It’s mid-May in Syria, and a 13-year-old boy has gone missing from his home in Raqqa. Disappearances aren’t rare in Syria’s civil war, but this boy is not an average Syrian: He lives in the de facto headquarters of the Islamic State group.
His parents eventually find him in a militant-run training camp, and pay the “emir” a “sizable amount of money as a bribe” for his release. He then reveals that he joined the ISIS camp voluntarily when his friends from the mosque told him how much money he could make just by learning how to shoot, behead and crucify his enemies. He pledged allegiance to the militant group, and joined its youth training program.
That boy’s experience, told by Abu Ibrahim al-Raqqawi, a spokesman from Raqqa is Being Slaughtered Silently, isn't unique. The Syrian Human Rights Committee (SHRC) estimated in August that there were at least 800 children under the age of 18 who had been recruited to ISIS. That number is likely to be higher, as it is estimated that ISIS recruits between 200 and 300 children every month and has stepped up its junior jihadi training to cope with losses from recent clashes.

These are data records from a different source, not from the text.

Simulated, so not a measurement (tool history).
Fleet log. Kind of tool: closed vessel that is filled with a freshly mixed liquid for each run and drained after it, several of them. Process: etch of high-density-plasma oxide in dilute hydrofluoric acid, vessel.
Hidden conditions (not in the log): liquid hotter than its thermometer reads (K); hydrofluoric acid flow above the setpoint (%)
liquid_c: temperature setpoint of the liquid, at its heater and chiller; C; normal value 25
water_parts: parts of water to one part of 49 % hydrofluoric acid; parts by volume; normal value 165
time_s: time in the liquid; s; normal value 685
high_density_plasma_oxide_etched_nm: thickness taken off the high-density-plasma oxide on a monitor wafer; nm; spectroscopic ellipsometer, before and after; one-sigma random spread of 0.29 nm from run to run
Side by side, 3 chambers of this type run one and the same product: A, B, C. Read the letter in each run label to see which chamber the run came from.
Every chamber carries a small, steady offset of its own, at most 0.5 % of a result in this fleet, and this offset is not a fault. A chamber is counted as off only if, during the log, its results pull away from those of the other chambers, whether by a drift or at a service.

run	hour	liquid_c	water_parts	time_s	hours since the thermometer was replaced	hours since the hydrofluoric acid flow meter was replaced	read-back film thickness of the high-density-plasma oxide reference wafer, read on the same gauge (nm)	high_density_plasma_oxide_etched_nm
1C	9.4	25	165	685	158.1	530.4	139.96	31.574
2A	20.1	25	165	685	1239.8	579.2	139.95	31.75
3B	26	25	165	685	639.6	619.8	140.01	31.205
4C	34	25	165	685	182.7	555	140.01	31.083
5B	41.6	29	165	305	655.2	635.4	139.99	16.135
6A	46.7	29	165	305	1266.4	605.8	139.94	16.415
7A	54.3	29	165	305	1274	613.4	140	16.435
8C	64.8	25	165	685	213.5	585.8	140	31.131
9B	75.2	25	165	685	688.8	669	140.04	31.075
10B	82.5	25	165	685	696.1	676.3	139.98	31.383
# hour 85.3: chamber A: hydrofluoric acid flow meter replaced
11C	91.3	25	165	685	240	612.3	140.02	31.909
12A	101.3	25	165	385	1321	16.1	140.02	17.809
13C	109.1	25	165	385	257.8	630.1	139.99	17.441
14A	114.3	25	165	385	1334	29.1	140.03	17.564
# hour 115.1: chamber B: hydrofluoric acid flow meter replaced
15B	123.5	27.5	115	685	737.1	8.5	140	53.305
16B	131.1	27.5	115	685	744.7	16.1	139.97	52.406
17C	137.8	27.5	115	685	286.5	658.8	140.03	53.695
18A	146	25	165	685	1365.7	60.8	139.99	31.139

“It’s a case of desperation,” said Aymenn Jawad Al-Tamimi, a professor at Israel's Hertzliya University and a Shillman-Ginsburg Fellow at the Middle East Forum. “It’s possible ISIS will say, ‘We’ll give you money if you let us raise your kids.’”
More than 30 “kids” have already been killed fighting with ISIS in the month-long battle against Kurdish forces in Kobani, according to al-Raqqawi, who spoke to the International Business Times via Skype. Perhaps the most tragic part of the children's fate is that training camps are often the best option for youth living under ISIS rule in poverty-stricken Raqqa.
In Raqqa, schoolkids can turn into future suicide bombers in as little as 45 days. Children end up in training camps through kidnappings, voluntary recruitment at ISIS-run schools, and sometimes after the militants have paid parents for their children, in a twisted jihadi version of adoption.
“Daash organization follows a policy of starvation in the city,” al-Raqqawi said, using an Arabic name for the group also known as ISIS. “Because of this, the needy people of the city send their children to camps for money.” He could not confirm how much ISIS pays per child.
In the training camps, ISIS provides children with clothing, housing and meals in exchange for their allegiance on the battlefield. Photos obtained by International Business Times show dozens of children, some not even tall enough to hold their Kalashnikov, dressed in militant clothing emblazoned with the ISIS logo. In one photo, a group of children barely old enough to be in kindergarten sits in two straight rows on the floor, eating with their commander.
ISIS seized the northern Syrian province of Raqqa in January and now “provides electricity and water, pays salaries, controls traffic, and runs nearly everything from bakeries and banks to schools, courts and mosques,” according to the Independent.
ISIS claimed that it opened several schools in the region, but those may be a way for the militant group to ensure a continued flow of recruits.
“ISIS plays with the minds of these kids and gives them private lessons in the ISIS law, and they then persuade the kids to [let ISIS] take them to the camps,” al-Raqqawi said.
There are at least five known ISIS youth training camps across Raqqa. When camp commanders, known as “emirs,” are not needed in battle elsewhere in Iraq and Syria, they lead child recruits through a preliminary 45-day “legitimacy training” followed by three months of intense “war courses,” al-Raqqawi said.
International Business Times obtained a new video Wednesday that purported to show children and adults undergoing military training at a camp in Raqqa. Recruits are made to crawl under barbed wire while a fire burns next to them and an ISIS commander points his weapon at their heads.
By the end of the program, militants hope to “brainwash the minors and promote extremism among the young generations in order to create an army of loyal followers that would subsequently be appointed as checkpoint guards, whose main objective is to prevent potential attacks conducted by anti-ISIS battalions,” al-Raqqawi said.
As ISIS attempts to expand its territory, it has become involved in several simultaneous clashes in Iraq and Syria, with high casualty rates demanding quick fighter turnover. Consequently, during times of heavy battles, youth recruits go through a fast-tracked, 45-day program. Many are then sent to the frontlines, despite their young age.
Al-Raqqawi is unsure of what happened to the missing Raqqa boy. Perhaps his parents saved him in time by paying ISIS a bribe. However, many of the other recently graduated youth recruits, like 18-year-old Basel Homira, who reportedly carried out a suicide attack in Kobani, paid for their allegiance to ISIS with their lives.
The United Nations recently reported that nearly 9,000 children have died since the start of the Syrian civil war, and as ISIS sends increasingly younger recruits to battle, that number will rise.